We've also fixed some bugs in runtime log behavior that could trip up
log recovery if (otherwise unrelated) transactions manage to start and
commit concurrently; some bugs in the GETFSMAP ioctl where we would
incorrectly restrict the range of records output if the two xfs
devices are of different sizes; a bug that resulted in fallocate
funshare failing unnecessarily; and broken behavior in the xfs inode
cache when DONTCACHE is in play.
As for new features: we now batch inode inactivations in percpu
background threads, which sharply decreases frontend thread wait time
when performing file deletions and should improve overall directory
tree deletion times. This eliminates both the problem where closing an
unlinked file (especially on a frozen fs) can stall for a long time,
and should also ease complaints about direct reclaim bogging down on
unlinked file cleanup.
Starting with this release, we've enabled pipelining of the XFS log.

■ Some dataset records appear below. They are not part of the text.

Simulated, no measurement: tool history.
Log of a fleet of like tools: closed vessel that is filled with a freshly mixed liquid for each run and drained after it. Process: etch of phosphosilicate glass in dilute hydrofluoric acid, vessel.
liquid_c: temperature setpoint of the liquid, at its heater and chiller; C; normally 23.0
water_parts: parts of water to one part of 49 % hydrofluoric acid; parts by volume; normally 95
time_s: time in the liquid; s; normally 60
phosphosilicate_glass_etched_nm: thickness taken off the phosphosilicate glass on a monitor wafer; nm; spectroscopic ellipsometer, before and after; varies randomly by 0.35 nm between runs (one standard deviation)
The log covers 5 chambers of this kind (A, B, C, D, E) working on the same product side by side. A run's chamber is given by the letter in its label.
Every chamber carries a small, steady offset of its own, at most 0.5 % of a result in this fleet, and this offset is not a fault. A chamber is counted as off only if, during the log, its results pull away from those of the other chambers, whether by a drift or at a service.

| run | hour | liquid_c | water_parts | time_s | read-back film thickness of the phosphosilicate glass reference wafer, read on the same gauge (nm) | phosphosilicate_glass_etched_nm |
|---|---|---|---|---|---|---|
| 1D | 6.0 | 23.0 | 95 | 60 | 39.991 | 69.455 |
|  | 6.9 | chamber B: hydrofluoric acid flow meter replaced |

On workloads with high rates of metadata updates to different shards
of the filesystem, multiple threads can be used to format committed
log updates into log checkpoints.
Lastly, with this release, two new features have graduated to
supported status: inode btree counters (for faster mounts), and
support for dates beyond Y2038. Expect these to be enabled by default
in a future release of xfsprogs.
Summary:
- Fix a potential log livelock on busy filesystems when there's so
much work going on that we can't finish a quotaoff before filling
up the log by removing the ability to disable quota accounting.
- Introduce the ability to use per-CPU data structures in XFS so that
we can do a better job of maintaining CPU locality for certain
operations.
- Defer inode inactivation work to per-CPU lists, which will help us
batch that processing. Deletions of large sparse files will
*appear* to run faster, but all that means is that we've moved the
work to the backend.
- Drop the EXPERIMENTAL warnings from the y2038+ support and the
inode btree counters, since it's been nearly a year and no
complaints have come in.
- Remove more of our bespoke kmem* variants in favor of using the
standard Linux calls.
- Prepare for the addition of log incompat features in upcoming
cycles by actually adding code to support this.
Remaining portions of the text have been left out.